One Flores site, called Mata Menge, yielded 14 stone tools in a 1994 excavation and several more last year, Morwood's group reports. The artifacts lie in sediment that contains the bones of several ancient animals also found in Southeast Asia, such as large, elephant-like creatures, crocodiles, and giant rats. The Mata Menge finds date to between 880,000 and 800,000 years ago.

The second site, Tangi Talo, contains animal remains but no stone artifacts. The site dates to approximately 900,000 years ago.

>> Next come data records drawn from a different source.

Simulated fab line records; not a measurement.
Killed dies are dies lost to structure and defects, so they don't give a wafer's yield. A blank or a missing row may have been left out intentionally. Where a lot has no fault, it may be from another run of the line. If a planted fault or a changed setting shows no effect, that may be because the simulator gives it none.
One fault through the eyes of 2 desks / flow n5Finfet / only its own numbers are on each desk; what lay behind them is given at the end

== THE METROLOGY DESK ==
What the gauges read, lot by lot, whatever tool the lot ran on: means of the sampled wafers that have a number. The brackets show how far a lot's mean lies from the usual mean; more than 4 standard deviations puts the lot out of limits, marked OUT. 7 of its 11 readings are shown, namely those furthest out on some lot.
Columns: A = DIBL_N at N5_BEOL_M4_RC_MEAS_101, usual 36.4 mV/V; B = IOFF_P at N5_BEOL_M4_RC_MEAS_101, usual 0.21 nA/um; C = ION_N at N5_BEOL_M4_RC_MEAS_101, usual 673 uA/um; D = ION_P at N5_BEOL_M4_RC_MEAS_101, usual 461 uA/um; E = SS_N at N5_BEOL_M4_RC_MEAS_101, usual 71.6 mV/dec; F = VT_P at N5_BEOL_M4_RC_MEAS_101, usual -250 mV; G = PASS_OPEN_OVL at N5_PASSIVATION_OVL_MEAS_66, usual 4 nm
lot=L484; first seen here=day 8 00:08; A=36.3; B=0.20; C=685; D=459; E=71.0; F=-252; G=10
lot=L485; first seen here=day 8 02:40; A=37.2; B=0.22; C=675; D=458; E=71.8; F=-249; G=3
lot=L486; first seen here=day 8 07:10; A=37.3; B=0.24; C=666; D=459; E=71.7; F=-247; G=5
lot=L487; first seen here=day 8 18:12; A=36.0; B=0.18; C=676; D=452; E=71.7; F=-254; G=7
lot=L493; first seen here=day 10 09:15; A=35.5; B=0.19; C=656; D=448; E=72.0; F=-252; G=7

The new evidence supports a couple of previous reports of stone artifacts on Flores attributed to H. erectus, discoveries that have been generally dismissed or ignored, the scientists say. The limited array of animals found in the ancient soil indicates that Flores was a relatively isolated island at that time, they theorize. A sea crossing from the mainland would have covered at least 11 miles, in their view.

H. erectus may also have made shorter ocean trips from Java. Some investigators place this hominid on Java as early its 1.8 million years ago (SN: 3/5/94, p. 150).

Other researchers now suspect that H. erectus crossed small stretches of the Mediterranean Sea beginning around 1 million years ago (SN: 1/4/97, p. 12).

"This is a very provocative new report," remarks anthropologist F. Clark Howell of the University of California, Berkeley. Dating and excavation techniques appear thorough, he notes. Drawings of the stone finds are "highly suggestive" of genuine artifacts, says Howell, though he cannot vouch for their authenticity with absolute certainty.

The existence of H. erectus in Indonesia around 800,000 years ago is not surprising, remarks archaeologist Stanley H. Ambrose of the University of Illinois in Urbana. Earth's crust has frequently shifted in this region, he notes, raising the possibility that a land bridge once connected the Southeast Asian mainland to Flores.